A bad round of golf isn’t the end of the world. Poor play for a round is not indicative of a slump to come. Nor does an “off” day mean your golf skills are in decline.
Golfers get in trouble when they lose perspective after a bad round of golf…
Negative thoughts invade your mind after shooting a bad score and you start to wonder if this is a sign of things to come.
Even though you may have been playing the best golf of your life over several tournaments, a bad round of golf may cause you to think that “your luck has run out.”
Some golfers pack it in mentally after a few bad holes and go through the motions for the rest of the round further contributing to their poor performance.
Perspective, or your interpretation of events, is critical to how you will respond immediately after a bad round.
Perspective allows you to see the whole picture instead of making misguided generalizations about your ability after a bad day on the course.
Jordan Spieth is the No.1 in the world but even he is not immune from a bad round of golf.
At the 2016 Northern Trust Open, Spieth not only did not make the cut, he posted one of his worst PGA Tour rounds shooting 79 (8-over) in the opening round.
Spieth double bogeyed nine times in the opening round and struggled with his putting throughout the day.
Despite his poor performance, Spieth kept the round in perspective instead of exaggerating the impact of one isolated event.
SPIETH: “It’s just a day to forget… In the course of a career, I imagine it’s going to happen. Just unfortunate when it actually does.”

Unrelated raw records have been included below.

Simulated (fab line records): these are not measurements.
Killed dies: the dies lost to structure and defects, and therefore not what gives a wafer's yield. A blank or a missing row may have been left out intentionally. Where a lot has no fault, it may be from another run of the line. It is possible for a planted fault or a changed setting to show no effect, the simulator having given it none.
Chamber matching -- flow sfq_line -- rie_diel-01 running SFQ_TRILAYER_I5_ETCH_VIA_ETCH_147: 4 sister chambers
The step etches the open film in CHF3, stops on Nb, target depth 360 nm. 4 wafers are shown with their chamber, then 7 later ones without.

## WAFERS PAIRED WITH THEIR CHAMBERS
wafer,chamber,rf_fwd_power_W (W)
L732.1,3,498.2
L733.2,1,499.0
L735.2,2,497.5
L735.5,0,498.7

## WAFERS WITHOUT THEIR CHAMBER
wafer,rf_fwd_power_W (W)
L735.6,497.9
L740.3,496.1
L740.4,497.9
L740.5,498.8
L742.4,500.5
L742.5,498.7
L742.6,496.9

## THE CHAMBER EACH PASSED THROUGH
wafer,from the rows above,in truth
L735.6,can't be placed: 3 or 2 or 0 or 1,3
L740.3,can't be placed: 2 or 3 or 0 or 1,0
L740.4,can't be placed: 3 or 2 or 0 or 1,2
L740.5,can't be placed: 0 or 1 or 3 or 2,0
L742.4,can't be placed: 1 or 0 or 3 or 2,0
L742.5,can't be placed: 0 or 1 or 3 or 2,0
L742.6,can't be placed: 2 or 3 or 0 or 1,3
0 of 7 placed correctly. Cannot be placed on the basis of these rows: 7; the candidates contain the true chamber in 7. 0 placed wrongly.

More importantly, Spieth didn’t give up and came back to shoot 68 in the second round. Spieth could have easily just “checked out” for the tournament but he refused to allow one bad day affect his next round.
SPIETH: “I tried to do better today, even when it wasn’t going my way, to just be quiet, stay focused and try and make the next shot. None of them seemed to go in, but at least that’s what I was doing.”
Keeping his golf career in perspective permitted Spieth to keep focusing on the present shot and not suffer a major hit to his confidence.
In fact, even after his poor showing in the open round, Spieth maintained a high degree of belief in his ability to bounce back.
SPIETH: “I’m not throwing this tournament away. I believe that I can shoot 10 under par on this golf course. There’s a 9-under round right now, and I think I can do that. I’m not packing it in by any means.”
By keeping perspective, you keep yourself in the game.
Tips for Keeping Performance in Perspective:
Focus on effort, not outcomes – You can always control the quality and intensity of effort even if you are having a bad round.
Compete at all times – Never concede a round after a few bad holes. Keep moving forward and challenge yourself on every new hole.
Remember your good performances – Some bad days can cause some golfers to discount their good days. Focusing on your talents and successes elevates confidence.